It is when that truth of our salvation matures in the heart that we become God-pleasing activists for the things of God and the concerns of others (Matthew 22:36-40). We love not to earn things from God but in response to what God did for us in Christ (1 John 3:19).

The Bridges

Strong ideological issues like abortion become so much more. They become opportunities to show love to mothers and their unborn children – the kind of love God showed for me. They also become “bridges” to establish a rapport with those who do not share the same ideology that I have.

The way I act about the issues that Christian Life Resources focuses on should reflect the Biblical truth that even these very hard issues become opportunities to demonstrate uncommon love. In an insidious world where the devil and our own flesh want to convince us that other things are more important than the soul, the soul must reign supreme.

I am called by God to protect life. We all are. It is not a question of whether we do, but it’s more a question of how we do it. When I lived primarily with a pro-life ideology, I didn’t think much about bridge-building. I had a cause, and I wanted to win in protecting life – and perhaps punish all those who were wrong on this issue.
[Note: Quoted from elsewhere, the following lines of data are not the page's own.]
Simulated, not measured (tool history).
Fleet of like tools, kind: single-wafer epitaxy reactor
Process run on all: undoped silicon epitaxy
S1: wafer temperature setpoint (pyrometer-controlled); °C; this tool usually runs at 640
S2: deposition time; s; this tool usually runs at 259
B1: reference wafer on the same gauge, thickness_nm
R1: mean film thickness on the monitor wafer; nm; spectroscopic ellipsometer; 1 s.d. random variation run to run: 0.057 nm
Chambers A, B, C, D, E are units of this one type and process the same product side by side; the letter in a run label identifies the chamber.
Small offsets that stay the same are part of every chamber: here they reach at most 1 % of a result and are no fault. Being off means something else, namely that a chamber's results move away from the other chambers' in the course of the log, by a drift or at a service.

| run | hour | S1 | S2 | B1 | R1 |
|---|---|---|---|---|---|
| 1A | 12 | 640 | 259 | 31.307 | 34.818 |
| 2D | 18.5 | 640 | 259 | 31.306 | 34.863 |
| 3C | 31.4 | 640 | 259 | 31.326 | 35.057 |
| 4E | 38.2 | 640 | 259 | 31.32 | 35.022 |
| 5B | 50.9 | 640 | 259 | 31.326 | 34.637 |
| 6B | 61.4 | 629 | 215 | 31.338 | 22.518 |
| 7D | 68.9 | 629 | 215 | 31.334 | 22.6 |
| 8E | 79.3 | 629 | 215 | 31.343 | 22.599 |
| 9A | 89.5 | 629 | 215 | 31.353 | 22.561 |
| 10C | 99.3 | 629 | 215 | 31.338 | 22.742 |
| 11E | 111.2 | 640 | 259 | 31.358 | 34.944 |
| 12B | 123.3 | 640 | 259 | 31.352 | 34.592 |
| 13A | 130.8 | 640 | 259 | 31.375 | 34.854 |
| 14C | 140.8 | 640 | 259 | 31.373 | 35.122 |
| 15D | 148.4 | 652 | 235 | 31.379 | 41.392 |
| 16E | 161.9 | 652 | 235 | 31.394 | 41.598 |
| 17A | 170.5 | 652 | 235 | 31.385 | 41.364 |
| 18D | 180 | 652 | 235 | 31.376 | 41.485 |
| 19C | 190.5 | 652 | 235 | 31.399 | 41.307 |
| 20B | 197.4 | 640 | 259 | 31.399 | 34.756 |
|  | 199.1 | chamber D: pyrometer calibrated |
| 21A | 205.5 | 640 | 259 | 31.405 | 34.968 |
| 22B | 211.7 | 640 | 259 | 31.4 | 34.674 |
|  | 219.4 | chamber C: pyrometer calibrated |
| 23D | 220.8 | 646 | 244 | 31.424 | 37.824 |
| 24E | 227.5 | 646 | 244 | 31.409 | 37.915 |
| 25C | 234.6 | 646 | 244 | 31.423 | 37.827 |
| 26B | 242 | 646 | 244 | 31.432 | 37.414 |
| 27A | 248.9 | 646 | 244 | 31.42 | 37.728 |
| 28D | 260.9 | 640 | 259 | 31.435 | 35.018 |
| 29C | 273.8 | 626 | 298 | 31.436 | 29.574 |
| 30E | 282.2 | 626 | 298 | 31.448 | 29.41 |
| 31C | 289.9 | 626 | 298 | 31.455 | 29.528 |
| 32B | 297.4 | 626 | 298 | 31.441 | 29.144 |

Today, whether it is a one-on-one conversation with a family member or a friend, serving on a panel discussion with others on differing ideologies, or talking politics, my faith guides me first. My concern for the soul remains supreme. I work hard so that those who do violate God’s Word find in me someone who is still approachable. Even if we differ on the issue, maybe that issue becomes the bridge for us to keep talking and for me to keep demonstrating sincerity in my conviction to love as I have been loved.

When I grow impatient with the political process, disagree with a judicial ruling, or find those I care about doing the wrong thing, I want to remain principled to see the error and loving enough to correct, rebuke, and to encourage with great patience and careful instruction (2 Timothy 4:2). Why? Because I always see the plank in my own eye, and I know a Carpenter who fixed the problem. I have no grounds to be self-righteous or haughty. In humility, I am more concerned for others (Philippians 2:3-5).